The House Ways and Means Committee began work yesterday on the bipartisan Social Security rescue plan amid signs that the plan is starting to pick up support from major business groups and organizations of the aged.
Commission Chairman Alan Greenspan told the committee that knocking out any of the major elements of the plan could unravel the package and destroy the delicate political agreement that led to its endorsement by both President Reagan and House Speaker Thomas P. (Tip) O'Neill Jr. (D-Mass.). These major elements would provide $168 billion over the next seven years to keep Social Security solvent, and would eliminate about two-thirds of its long-term 75-year deficit.
Speaking for the 12 members of the special presidential commission that approved the package two weeks ago, Greenspan said that "all of the individual components" of the agreement were distasteful and "negative" in some degree to each of the 12, but "we support them" as a package because they help solve the Social Security financing problem.
During the testimony, it became clear that one major issue facing the committee and Congress, how to cover the one-third of the long-term deficit that the bipartisan package does not cover, promises to be the biggest conflict between Democrats and Republicans.
Greenspan and several other members of the commission called for a gradual rise in the retirement age to 66 after the turn of the century, and then periodic rises based on increases in life expectancy.
That would wipe out the rest of the long-term deficit, but the five commission members appointed by Democratic congressional leaders, represented yesterday by former Social Security commissioner Robert Ball, and several Democrats on the Ways and Means Committee, such as James M. Shannon (D-Mass.), said they strongly prefer an increase in the Social Security payroll tax in the year 2010 if necessary.
Several organizations of the aging said yesterday that they dislike the proposal to raise the retirement age.
Ways and Means Chairman Dan Rostenkowski (D-Ill.) declined to say which option he prefers.
"I don't intend to move my head or blink my eyes," he told reporters, but he added that he is "very optimistic" about the major proposals offered by the commission majority.

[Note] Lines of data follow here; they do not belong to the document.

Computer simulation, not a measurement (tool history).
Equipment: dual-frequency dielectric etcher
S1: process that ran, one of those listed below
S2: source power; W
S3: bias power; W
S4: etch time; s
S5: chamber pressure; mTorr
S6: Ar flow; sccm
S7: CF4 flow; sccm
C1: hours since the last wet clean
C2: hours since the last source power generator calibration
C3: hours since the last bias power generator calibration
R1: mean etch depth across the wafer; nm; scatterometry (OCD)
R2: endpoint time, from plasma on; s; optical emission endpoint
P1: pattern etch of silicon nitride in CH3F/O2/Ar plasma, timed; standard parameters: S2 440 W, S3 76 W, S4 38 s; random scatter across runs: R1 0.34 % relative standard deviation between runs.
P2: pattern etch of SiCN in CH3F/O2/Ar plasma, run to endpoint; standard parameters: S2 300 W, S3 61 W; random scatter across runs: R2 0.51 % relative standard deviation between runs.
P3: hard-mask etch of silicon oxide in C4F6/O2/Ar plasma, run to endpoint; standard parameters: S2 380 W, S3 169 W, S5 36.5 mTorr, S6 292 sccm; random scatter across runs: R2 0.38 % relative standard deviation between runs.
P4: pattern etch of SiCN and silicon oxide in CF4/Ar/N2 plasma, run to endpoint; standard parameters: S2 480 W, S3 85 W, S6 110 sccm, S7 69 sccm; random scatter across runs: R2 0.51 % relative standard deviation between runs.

The package was strongly supported by four other commission members in addition to Greenspan--Robert Beck, chairman of the Prudential Insurance Co.; National Association of Manufacturers President Alexander Trowbridge; businesswoman Mary Falvey Fuller, and Ball.
Beck told the committee that the Business Roundtable, which includes about 200 business organizations, "supports the compromise plan in its entirety," adding: "The alternatives are just horrible." He said the American Council of Life Insurance, spokesman for the life insurance industry, also endorses it.
Trowbridge told a reporter "I'm reasonably confident the NAM will endorse it on Friday," when its board meets.
Meanwhile, the proposal won backing yesterday for the first time from a major national organization of the aged, the National Council of Senior Citizens. In a news release distributed at the hearing, the council called the plan "generally acceptable," although the release said it does not like the proposed six-month delay in this year's cost-of-living adjustment and hopes "there is some way to ease the hardship."
Two of the three commission members who opposed the bipartisan plan, former representative Joe D. Waggonner Jr. (D-La.) and Rep. Bill Archer (R-Tex.), said the economic assumptions used by the commission were "overly optimistic."
"I'm telling you now you can't fix it with what the commission has recommended," Waggonner said.